Chef John himself, however, is the steam engine that drives his success. His passion for the culinary arts is evident, starting in 9th grade when he entered and won his first (Prostart?) competition, capturing the award for “most complicated dessert (best homemade dessert). After that win, he was unstoppable.

After completing Southwest High School’s Level 1 ProStart Program, John, with the help of Jo Taylor, enrolled in Southeast Community College’s Culinary Arts Program. By the end of his sophomore year at Southwest High School, he was a certified Culinarian with the American Culinary Federation, which allowed him to start his professional career in Lincoln.

And he’d made a name for himself in Lincoln’s high schools. A good chef needs his own set of knives, so John wrote an action plan that he presented to the Southwest High School administration so he could bring a professional set of knives to school – and wrote another one so he could use a chain saw to create an ice carving in the school’s cafeteria. Since Southwest only offered Level 1 ProStart classes, John enrolled in Lincoln High’s Level 2 classes, and ended up helping to teach those classes. He was named Lincoln High’s ProStart student of the year – while still a student at Southwest!

After graduation from high school, and after making a decision that this 24/7, 365 day job was for him, Chef John enrolled at Johnson and Wales University in Providence, Rhode Island. His participation in the ProStart program and Skills USA, combined with his SECC certificate earned him credits and scholarship money. Aside from the rigorous coursework and learning that took place there, Chef John developed a rooftop organic gardening program in an effort to provide fresh vegetables, herbs, and edible flowers.
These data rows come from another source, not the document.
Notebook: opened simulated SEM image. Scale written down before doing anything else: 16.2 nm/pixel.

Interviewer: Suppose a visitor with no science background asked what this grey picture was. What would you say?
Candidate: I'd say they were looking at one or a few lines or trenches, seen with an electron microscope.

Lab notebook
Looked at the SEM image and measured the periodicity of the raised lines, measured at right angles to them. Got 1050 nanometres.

He completed his whole freshman year in one summer and his education didn’t stop there. He went to Germany for his Level 1 sommelier certification, took a foreign language, and then gained real world experience in East Coast restaurants and with Rich Garcia at Renaissance Boston Waterfront Hotel. Hands on work experience added to his knowledge base, and it’s where Chef John learned about foods, “tasting everything, smelling everything…figuring out what goes with what. During my time on the east coast I had the opportunity to work at some extraordinary restaurants that honed my skills–from farm to table cuisine, charcuterie, and fine dining.”

ChefJohn jumped at the opportunity to come back to Lincoln and take on the Executive Chef position at the Venue and appreciates the trust that … Jeff Barclay and Scott Ritter put in him when they offered him the position. His age did present challenges, however, and he said it’s hard to get people’s respect when you first start. ”Who is this kid who looks like he’s 12 running this kitchen. But you put your head down and show them you can do it. And it becomes a complete 180. I love the team I have. We’re great teammates.”

According to Chef John, “I wouldn’t be an Executive Chef in one of the nicest restaurants in Nebraska at 25 if I didn’t have ProStart”. He learned how to clean well, to take care of equipment, the eight basic cooking methods, and most importantly, organization or mise en plece, which he says of all the principles, that’s the most important. Participating in ProStart competitions helped him learn to have a good attitude and cool head when something goes wrong – and something always goes wrong – and adjust. The competitions helped build self- confidence along with providing scholarship money for furthering his education.

He’s been “paying it forward” since high school, serving as a ProStart judge for Nebraska competitions. According to John, “My job is to help others grow and help mentor and develop skills. If I’m not doing that, I’m not doing my job”.

Chef John has been busy during his first year as Executive Chef and he says the first six months were “tough, long hours”. The Venue has offered wine tastings and two Chef Dinners a month which Chef John enjoys since he can “do what he wants”. He gets together with the Venue’s mixologist and they do a tasting to decide what foods will go with the beverage. John writes the plans and creates the menus for the special events. Besides outside catering and private events, among the Venue’s offerings have been a Zipline beer dinner. A “Junk Food Dinner” is on the schedule for September.

As a chef, John exemplifies an industry mission. “I’m here to make others happy. I like being the reason that creates that. Food, thoughtfully presented and prepared, helps to enrich the lives of others.”